Is there more to the Jack Yates method than working out the starting position of the target card from the called-out number?

After all there are only 6 starting positions so it did not take much time to reverse-engineer.

I don’t know the original method, which might well be cleverer than what I came up with, but in my handling there’s no need to mix the cards after the number has been called.
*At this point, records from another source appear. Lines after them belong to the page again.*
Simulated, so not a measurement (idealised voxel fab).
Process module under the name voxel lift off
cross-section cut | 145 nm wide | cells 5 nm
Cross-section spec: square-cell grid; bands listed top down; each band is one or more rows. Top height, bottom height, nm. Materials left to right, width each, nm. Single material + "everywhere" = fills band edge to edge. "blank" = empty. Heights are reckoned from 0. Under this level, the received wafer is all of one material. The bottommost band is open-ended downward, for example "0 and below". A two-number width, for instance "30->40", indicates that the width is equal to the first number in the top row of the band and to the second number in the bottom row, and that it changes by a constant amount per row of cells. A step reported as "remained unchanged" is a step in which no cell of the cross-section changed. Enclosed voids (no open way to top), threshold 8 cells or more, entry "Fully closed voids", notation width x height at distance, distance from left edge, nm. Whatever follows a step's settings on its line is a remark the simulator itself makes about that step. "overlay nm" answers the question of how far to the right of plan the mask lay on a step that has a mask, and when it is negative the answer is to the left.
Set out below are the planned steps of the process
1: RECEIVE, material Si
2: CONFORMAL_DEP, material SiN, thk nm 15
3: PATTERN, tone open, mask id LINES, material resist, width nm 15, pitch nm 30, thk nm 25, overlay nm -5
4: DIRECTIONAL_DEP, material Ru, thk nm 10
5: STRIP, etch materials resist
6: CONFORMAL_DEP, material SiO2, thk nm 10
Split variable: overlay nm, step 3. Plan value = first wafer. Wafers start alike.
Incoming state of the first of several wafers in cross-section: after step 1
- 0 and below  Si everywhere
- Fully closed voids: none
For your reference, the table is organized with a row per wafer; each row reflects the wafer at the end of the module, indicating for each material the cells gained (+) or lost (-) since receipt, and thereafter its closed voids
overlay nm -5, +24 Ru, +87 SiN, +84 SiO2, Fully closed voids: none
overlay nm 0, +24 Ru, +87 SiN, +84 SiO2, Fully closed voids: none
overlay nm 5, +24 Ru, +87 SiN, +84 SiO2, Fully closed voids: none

I'd say yes and no. The method is a little bit more clever than just working out the starting position. Your solution sounds different. There are some easy "sleights" and moves employed. As I mentioned since 6 is not a prime it is not based on the prime number force. That's all I'll say without giving it away ! I tried reverse-engineering it, but I miss read details of the procedure. For the intro $2.50 I think I got my money's worth.

Regards,
Phil


Phil,

A “trick” is so much more than a method, so even if the method is simple, other elements (presentation etc.) make up the value of the trick. I hope my post did not appear disparaging.

To be sure I’m getting the procedure (not the method) right: When the number is called out, the cards are dealt from top to bottom one at a time and the next card (at named number + 1) is turned up and eliminated?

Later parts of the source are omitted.